The four diamond miners have been set free and would be deported back to South Africa this week, Ballard-Tremeer said.

But Williamson remained in prison, Ballard- Tremeer said, although he had learnt about this from his own sources, and not officially. “We are still trying to find out what Craig is in for and we believe he will be there for a while.” He said the Angolan authorities “haven’t even told us that he’s there [in jail]”.

An Angolan official was quoted on South African radio saying Williamson was arrested because he was trading while on a tourism visa. But Ballard-Tremeer said it was unlikely Williamson’s documents were not in order because he had been doing business in Angola and had been travelling in and out of the country since 1991.

Several of the South Africans who were arrested and deported told the M&G this week that the arrests of foreigners points to the confusion and corruption of the Angolan immigration system.

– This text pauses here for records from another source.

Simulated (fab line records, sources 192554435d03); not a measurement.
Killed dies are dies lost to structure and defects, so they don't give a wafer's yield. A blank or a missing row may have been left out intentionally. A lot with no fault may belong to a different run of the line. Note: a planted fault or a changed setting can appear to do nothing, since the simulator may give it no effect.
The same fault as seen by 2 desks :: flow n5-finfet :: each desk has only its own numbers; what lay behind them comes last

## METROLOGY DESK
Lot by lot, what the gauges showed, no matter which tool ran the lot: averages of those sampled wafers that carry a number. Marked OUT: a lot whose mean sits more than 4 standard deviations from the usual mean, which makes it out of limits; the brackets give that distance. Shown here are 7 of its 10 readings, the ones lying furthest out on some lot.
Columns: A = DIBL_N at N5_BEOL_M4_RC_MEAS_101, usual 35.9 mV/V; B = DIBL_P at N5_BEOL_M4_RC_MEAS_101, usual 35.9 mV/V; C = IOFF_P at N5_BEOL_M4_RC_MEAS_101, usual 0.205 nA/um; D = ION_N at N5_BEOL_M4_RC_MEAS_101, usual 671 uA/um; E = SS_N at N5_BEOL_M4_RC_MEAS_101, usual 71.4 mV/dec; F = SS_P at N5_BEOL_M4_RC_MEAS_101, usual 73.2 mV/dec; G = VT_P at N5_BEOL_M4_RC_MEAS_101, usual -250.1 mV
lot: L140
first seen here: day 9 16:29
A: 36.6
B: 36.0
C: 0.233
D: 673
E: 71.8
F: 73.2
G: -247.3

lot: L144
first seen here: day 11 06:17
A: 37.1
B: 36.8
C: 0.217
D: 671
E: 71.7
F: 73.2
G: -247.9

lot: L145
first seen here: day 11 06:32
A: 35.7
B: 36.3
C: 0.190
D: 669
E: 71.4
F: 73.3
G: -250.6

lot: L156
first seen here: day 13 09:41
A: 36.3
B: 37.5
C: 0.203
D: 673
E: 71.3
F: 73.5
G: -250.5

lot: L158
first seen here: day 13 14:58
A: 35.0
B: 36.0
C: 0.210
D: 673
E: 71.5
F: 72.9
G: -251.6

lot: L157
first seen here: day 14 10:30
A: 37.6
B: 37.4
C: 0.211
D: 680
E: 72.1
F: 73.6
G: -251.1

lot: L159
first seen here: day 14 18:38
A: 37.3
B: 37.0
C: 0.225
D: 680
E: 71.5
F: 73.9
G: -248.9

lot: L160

Ballard-Tremeer said some South Africans had obtained what they may have thought were valid work permits from Angolan immigration officials inside the country, but that these were not valid.

He said the only valid permits were issued to foreigners at Angola’s diplomatic missions.

Gert Potgieter from White River was among 18 South Africans working in the diamond fields who was deported from Angola last month. He said he had obtained his work permit in Pretoria before he left, but was still arrested.

Potgieter said he has since been told by the Angolan embassy in Pretoria he was now welcome back in Angola. He had decided to “return soon”, he said.